Friday, November 01, 2002


An Unreal book of Real poems

For S76

This book - Staying Alive - almost fell off the the top shelf off the poetry section as I walked passed it. From the enigmatic picture on the front to every syllable of every poem within it, you are drawn to have to own it. Usually I take ages looking for a book and now I don't buy as many as I used to, it is normally even longer but this took seconds to decide on. It is by my side and burning to be read further. This coincides with a visit to the very church illustrated in the previous entry. I was travelling home and in order not to arrive too early, I stopped off at Hanley Castle to have a quick look at my old school. It being half-term, I didn't want to go wandering around the buildings themselves so I walked around the church instead. It was a very murky and damp Autumn afternoon but something drew me to the path which we used to follow for one of two reasons. Either we had been sent off on a Cross-Country Run through the murk for no purpose other than to appeal to the sadistic sense of humour of the PE master or we were supposed to be counting flowers and insects in the water meadow at the bottom of the hill which sloped away from the Church (To the right in the picture below)



(From
The Worcestershire & Districts Change Ringing Association)

I have written a poem about this but it is not available to me at the moment. So the old phrase - I will post it when I can - comes into force. The weather during these excursions to document the various life in the water meadow, was always good. Well it would have to be quite dry otherwise we would have been washed away by the stream in flood. I don't know how this seemingly pointless exercise came to be such a strong memory. Maybe it is because it was so quiet. I was obviously very lucky to be so close to such a beautiful place. I would assume that most schools could not boast a real outdoor laboratory.

I wrote this last year :-



The whole world is white in my eyes; a complex detonation of particles, Charmed and Strange, disintegrating and covering everything around in bright alien colour. In this, the calmest place at the calmest time of year, the sun has been lost in this love forever, forced to cower in this brightness. The trees still shake in the warm breezes that come over the hill from the Churchyard and the stream we crossed to reach the field still flows gently under the ancient wooden bridge.
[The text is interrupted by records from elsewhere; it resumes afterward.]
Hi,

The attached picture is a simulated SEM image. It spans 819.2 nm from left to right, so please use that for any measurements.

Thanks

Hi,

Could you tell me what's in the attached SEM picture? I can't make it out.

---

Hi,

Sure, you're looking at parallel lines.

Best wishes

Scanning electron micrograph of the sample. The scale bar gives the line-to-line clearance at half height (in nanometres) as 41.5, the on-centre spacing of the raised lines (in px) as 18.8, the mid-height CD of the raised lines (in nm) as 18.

We are here to count flowers and insects. Our teacher has given us all wooden squares to throw onto the meadow grass and now we have to detail how many different species we can find within it. But I cannot count. The algebra we spun through our minds to paper only minutes before has deserted me and I can count ‘one, two and many’. Usually I can think in five dimensions and now I can’t even count. And I don’t know why.



I think it was a vision of a visit to the field but in the Summer. I don't really remember the non-descript (No-Weather) days, just the very cold and very hot days. Our lives are defined by the extremes, the hot and cold, the happy and sad but not by the normal, boring middle ground, the treading water days. I remember the nervousness of the exams, the euphoria of the last days of a Summer term or the extra-ordinary days of visits or of trekking through the Country. One winter day when we were duue for a mock Chemistry exam, I cycled to school through an blizzard which got worse and worse. I managed to get there to find that none of the busses had arrived and that the whole school was closed. I was unable to cycle home and was faced with waiting the whole day until my Father could come and pick me and my bike up. Those of us who had made it spent the day wandering from house to house calling on people we knew and being given cups of Hot-Chocolate and Marshmallows. It was grey and dark but with the snow all around quite breath-takingly special. I returned to the village and was given lunch at the Three Kings Pub which is just behind the photographer and to the right in the picture of the Church. I still owe them for the lunch. Eventually I managed to get to a friend's house in Upton-Upon-Severn where my Dad picked me up.

I don't remember in any detail the days of crushing boredom when I arrived at 7:30 and had to wait for an hour before anyone else turned up.